# Summary Step

1. Load the environment variable
2. Load the pdf documents
3. Split it into chunks
4. Convert it to embedding and store it into a vector database
5. Explore Retriever
6. Chain with LCEL, Input & Output formatter


## Step 1 - Load the env

In [2]:
import os
from dotenv import load_dotenv, find_dotenv
_ = load_dotenv(find_dotenv())
openai_api_key = os.environ["OPENAI_API_KEY"]


## Step 2 - Load the pdf document

In [3]:
from langchain_community.document_loaders import PyPDFLoader

file_path = "./data/A_Convolution_Neural_Network_for_Plant_Species_Identification_report.pdf"
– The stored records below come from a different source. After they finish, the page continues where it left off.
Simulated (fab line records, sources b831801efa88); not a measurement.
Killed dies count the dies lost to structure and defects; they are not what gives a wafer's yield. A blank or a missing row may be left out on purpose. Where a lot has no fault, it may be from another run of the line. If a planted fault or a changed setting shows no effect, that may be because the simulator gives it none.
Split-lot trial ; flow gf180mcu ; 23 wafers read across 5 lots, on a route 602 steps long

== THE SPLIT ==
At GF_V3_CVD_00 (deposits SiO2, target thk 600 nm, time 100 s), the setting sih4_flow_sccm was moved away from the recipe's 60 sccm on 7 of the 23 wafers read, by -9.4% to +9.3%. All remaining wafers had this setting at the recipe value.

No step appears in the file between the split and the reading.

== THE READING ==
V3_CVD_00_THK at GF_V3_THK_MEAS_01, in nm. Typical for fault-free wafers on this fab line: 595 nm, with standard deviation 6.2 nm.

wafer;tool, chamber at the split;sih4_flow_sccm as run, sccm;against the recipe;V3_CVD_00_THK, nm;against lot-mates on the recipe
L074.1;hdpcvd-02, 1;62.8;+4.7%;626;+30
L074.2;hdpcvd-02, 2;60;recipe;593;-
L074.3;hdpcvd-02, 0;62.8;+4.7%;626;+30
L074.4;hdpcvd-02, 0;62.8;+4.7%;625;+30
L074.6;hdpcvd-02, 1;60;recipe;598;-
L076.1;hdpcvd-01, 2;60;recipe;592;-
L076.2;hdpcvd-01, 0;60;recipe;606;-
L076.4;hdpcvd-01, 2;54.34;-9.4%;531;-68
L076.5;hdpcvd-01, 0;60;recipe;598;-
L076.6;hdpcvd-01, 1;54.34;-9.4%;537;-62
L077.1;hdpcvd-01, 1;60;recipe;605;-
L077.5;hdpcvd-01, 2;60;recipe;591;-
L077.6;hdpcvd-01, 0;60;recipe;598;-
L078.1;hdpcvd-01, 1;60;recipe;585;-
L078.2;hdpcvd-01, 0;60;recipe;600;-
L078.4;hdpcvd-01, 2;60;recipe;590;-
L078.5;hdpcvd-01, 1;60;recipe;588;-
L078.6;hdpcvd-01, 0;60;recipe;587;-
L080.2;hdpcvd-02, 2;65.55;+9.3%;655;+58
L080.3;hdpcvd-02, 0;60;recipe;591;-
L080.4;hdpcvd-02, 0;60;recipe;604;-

pdf_loader = PyPDFLoader(file_path)

docs = pdf_loader.load()

# Test print to check the content
print(len(docs))
print(docs[0].page_content[0:100])
print(docs[0].metadata)

5
 A Convolution Neural Network for Plant Species 
Identification  
Shiang Jin, Chin   
Khoury College
{'source': './data/A_Convolution_Neural_Network_for_Plant_Species_Identification_report.pdf', 'page': 0}


## Step 3 - Split it into the chunk

In [4]:
from langchain_text_splitters import RecursiveCharacterTextSplitter

text_splitter = RecursiveCharacterTextSplitter(chunk_size=1000, chunk_overlap=200)

splits = text_splitter.split_documents(docs)

In [6]:
# Test print to understand property of splits
print(type(splits))
print(len(splits))
print(splits[0])

<class 'list'>
28
page_content='A Convolution Neural Network for Plant Species 
Identification  
Shiang Jin, Chin   
Khoury College of Computer Science  
Northeastern University  
Seattle, WA  
chin.shi@northeastern.edu     
Abstract . In this paper , I describe the training of machine 
learning models based on convolution neural network 
architecture for the image classification task of identifying plant 
species based on the leaves.  Throughout the paper, I document 
the various experiments with different model architectures and 
their corresponding results.  The best -performing model uses a 
pre-trained ResNet -50 model fine-tuned to classify plant species 
based on leaves. The model performs better and computes faster 
on the Leafsnap dataset compared to the recognition system 
developed before.  
Keywords —convolution neural network , ResNet -50, Leafsnap 
database   
I. INTRODUCTION  
In this work, I describe the experiments carried out to train 
a machine learning model based o

## Step 4 - Convert the chunks into Embedding and Store into a Vector DB

In [9]:
from langchain_openai import OpenAIEmbeddings
from langchain_chroma import Chroma
embeddings_model = OpenAIEmbeddings()

# Directly create a vector store
vector_db = Chroma.from_documents(documents=splits, embedding=embeddings_model, persist_directory="./data/test_wiki_db")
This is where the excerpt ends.